PORTLAND — An environmental group is hoping to bring wind power to Peaks Island.
It’s the second proposed wind study to come forward in Portland in recent months. The first, on Munjoy Hill, recently met by opposition from neighborhood residents. But the Peaks Island group is hoping to do things differently.
The Peaks Environmental Action Team will be conducting public outreach to find out whether island residents will embrace wind power and whether island and city officials will support the group’s efforts.
PEAT will give a 15-minute presentation to the Peaks Island Council, which functions as a liaison between island residents and the City Council, on Wednesday, Feb. 11, at 6:30 p.m. at the MacVane Community Center. The goal is to educate the council and residents about the different types of wind turbines and garner support for a wind study that could lead to an island wind turbine.

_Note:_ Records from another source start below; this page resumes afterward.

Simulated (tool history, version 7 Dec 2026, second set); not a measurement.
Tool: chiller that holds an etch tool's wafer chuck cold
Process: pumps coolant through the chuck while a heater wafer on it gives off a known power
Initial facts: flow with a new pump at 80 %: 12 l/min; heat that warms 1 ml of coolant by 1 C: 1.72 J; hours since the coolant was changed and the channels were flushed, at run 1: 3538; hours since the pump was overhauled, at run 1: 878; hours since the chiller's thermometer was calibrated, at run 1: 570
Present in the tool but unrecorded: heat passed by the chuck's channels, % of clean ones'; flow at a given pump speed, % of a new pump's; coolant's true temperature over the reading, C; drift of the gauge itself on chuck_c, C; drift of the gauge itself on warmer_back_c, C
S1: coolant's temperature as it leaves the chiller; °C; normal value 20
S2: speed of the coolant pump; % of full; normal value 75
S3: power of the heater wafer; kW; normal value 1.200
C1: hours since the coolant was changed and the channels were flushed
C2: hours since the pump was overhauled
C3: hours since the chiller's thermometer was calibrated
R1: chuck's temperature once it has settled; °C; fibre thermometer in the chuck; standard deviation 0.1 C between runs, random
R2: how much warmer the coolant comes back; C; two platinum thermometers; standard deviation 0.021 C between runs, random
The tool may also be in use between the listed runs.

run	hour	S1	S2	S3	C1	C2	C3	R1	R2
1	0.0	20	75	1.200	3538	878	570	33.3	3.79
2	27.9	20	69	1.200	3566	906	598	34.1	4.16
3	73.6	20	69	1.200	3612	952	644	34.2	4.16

PEAT member Sam Saltonstall said public support is a critical aspect of the plan, as is cooperation between the group, the Peaks Island Council and City Council.
Saltonstall said one of the areas under consideration for a 100-foot meteorological wind tower is Trott-Littlejohn Park, a relatively remote five-acre parcel owned by the city. Saltonstall said there are other, upland areas that could support a tower, but those areas are protected conservation lands.
According to the PEAT report, Maine Audubon Society will also be contacted about the potential impact a turbine would have on bird populations and flight patterns.
However, Saltonstall said the test tower does not necessarily have to be built in the exact location as a wind turbine.
“The wind data can be helpful even if it’s in the general area of the turbine,” he said.
Saltonstall said there are no prejudgements about potential turbine size. The sizes could range from a five-kilowatt residential turbine with a 15-rotor standing 50 to 75 feet high, to a more than one megawatt turbine with a 230-foot rotor standing 225 feet tall.
“(The size) won’t be known until we know what the wind resource is and until we know what kind of support we’re getting from the island,” Saltonstall said.
A U.S. Department of Energy wind map indicates that wind speeds at Peaks Island range from 11.5 to 12.5 mph at roughly 33 feet, to 14.3 to 15.7 mph at about 165 feet. Those wind speeds appear to be enough to support a turbine, according PEAT, which said 9 mph to 30 mph winds are needed.
Saltonstall said the group has been in contact with a private organization that may be willing to install the tower and use the wind study as an educational model, which could save islanders $35,000. The study would take at least a year.
On Tuesday, Feb. 17, Mick Womersley, a Unity College associate professor who runs a wind testing tower loaner program, will present a slide show to islanders at 6 p.m. at the MacVane Community Center.
PEAT is also looking to position itself as a nonprofit organization, which would allow the group to pursue grants to fund a turbine project if the wind study supports one.
There are also several issues that must be resolved before any tower could be placed on city-owned land on the island.
First, the project would have to be approved by the City Council. Then, it must be determined whether the tower would need a zoning variance.
If those issues are dealt with, Saltonstall said there is the matter of who would carry liability insurance on the tower.
Although Portland’s Climate Action Plan encourages implementing alternative energy sources, there is no citywide ordinance regulating turbines. That ordinance is expected to be drafted in the coming months.
The wind study on Peaks Island is the second proposal to surface in recent months. A similar study has been proposed for the East End Community School on Munjoy Hill, but the School Department withdrew its request for a zoning amendment after resident of a nearby condominium complex objected on the basis of a disputed malady called “wind turbine syndrome.”
Former Gov. Angus King, who is a proponent of wind power, said the condominium residents were within their rights to be concerned about a wind turbine being located near their homes. However, King said that an open, honest dialog and education are needed on both sides.
King pointed to Hull, Mass., as a possible case study for turbines located on public lands. Town officials and residents there have embraced wind power, he said, successfully building a 164-foot turbine next to a high school and a 242-foot turbine on the campus of the Massachusetts Maritime Academy.
The town of Hull has since receive several awards for it’s implementation of alternative energy and is exploring four offshore turbines that would power the entire community of about 11,000 residents.